Often defined as a state of extreme depression or sadness, the word melancholia takes on a somewhat sweeter, deeper and lovelier tone when considered in the context of the autumn season. The great poets of the world have often linked autumn to a sense of melancholy, using beautifully-wrought verse, prose and poetry to describe the fading of summer and the coming of winter, with autumn standing as the long, light-graying, leaf-dropping transition point between the two.
In William Butler Yeats’ 1916 poem “The Wild Swans at Coole,” he wistfully looks back on days when, younger and lighter of heart, he “trod with a lighter tread” the paths around a small lake at Coole Park, in County Galway. In his poem, he compares his own aging body and soul to the fall season around him, a time of year that brings color-changing trees (“in the their autumn beauty”), lusterless skies, and the impending departure of the swans (“mysterious, beautiful”) on the lake.
The great Romantic-era poet John Keats, in his beautiful ode “To Autumn,” describes the full fall season, from the “mellow fruitfulness” of harvest to the mourning songs of hedge-crickets and gnats (“a wailful choir”), the loud-bleating lambs, and a noisy assortment birds (“The red-breast whistles from a garden-croft, and gathering swallows twitter in the skies.” Throughout the poem is a blanket-heavy mood of melancholy, rich with a sense of the impending farewell of the dying year.
Even Tom Waits, our own great Romantic poet of melancholy, has touched on autumn as a sweetly gloomy metaphor for loss. In “Last Leaf,” he describes the fall season from the point-of-view of a leaf, tenaciously surviving numerous successive autumns. The song begins with the refrain, “I’m the last leaf on the tree/the autumn took the rest, but they won’t take me/I’m the last leaf on the tree.” Toward the end, Waits sings, “I’ll be here through eternity/if you want to know how long/if they cut down this tree/I’ll show up in a song.”
Which brings us to our exact point.
When faced with melancholia, especially during the autumn, there is a natural cure in the form of music, song, dance, and festive celebration. Here, to help you plot your course through the coming melancholy of fall, are several events sure to lighten your mood and keep you going through autumn, winter and beyond.

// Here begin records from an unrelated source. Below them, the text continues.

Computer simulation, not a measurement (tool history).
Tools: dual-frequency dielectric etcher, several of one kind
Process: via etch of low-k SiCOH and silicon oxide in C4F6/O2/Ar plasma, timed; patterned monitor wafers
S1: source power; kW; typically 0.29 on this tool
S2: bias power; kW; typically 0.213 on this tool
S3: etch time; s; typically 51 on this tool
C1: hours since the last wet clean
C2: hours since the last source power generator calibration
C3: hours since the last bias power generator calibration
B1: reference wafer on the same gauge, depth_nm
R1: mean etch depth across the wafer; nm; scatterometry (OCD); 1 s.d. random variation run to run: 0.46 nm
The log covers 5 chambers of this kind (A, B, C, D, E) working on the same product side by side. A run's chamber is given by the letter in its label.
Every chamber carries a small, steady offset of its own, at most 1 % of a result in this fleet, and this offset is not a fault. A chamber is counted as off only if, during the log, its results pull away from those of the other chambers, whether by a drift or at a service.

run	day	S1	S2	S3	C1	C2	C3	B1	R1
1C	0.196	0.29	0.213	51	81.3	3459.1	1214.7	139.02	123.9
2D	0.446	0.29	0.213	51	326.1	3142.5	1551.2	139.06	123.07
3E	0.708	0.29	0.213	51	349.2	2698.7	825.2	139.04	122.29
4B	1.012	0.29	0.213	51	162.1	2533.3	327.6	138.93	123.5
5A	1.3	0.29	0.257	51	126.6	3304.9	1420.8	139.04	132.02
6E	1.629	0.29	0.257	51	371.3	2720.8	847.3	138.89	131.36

PETALUMA PIANO FESTIVAL & COMPETITION
Saturday, Sept. 15, 5:30 p.m. – 8:30 p.m.
The Block and Trolley-Railway Museum
Piano-playing musicians of all ages will compete for cash prizes and trophies on colorful, artistically-adorned pianos, as part of this tuneful fundraiser for Petaluma Trolley Living History Railway Museum. Petaluma’s John Maher – aka Petaluma Peter – is organizing the event. $10 online, $12 at the door.
Want to know more? Visit Eventbrite.com (search for Petaluma piano).
PETALUMA RIVER CRAFT BEER FESTIVAL
Saturday, Sept. 15, 1 p.m - 5 p.m.
Historic Downtown Petaluma
Lured with the slogan “Brews from our backyard, right by the River,” local craft beer fanatics are invited to celebrate the 6th annual Petaluma River Craft Beer festival, sipping on 23 local breweries including Lagunitas, Henhouse, Fogbelt, 2 Tread, Bear Republic and more. Food and drink will be accompanied by live music by the riverfront. You must be 21+ to attend this event. Tickets are $40.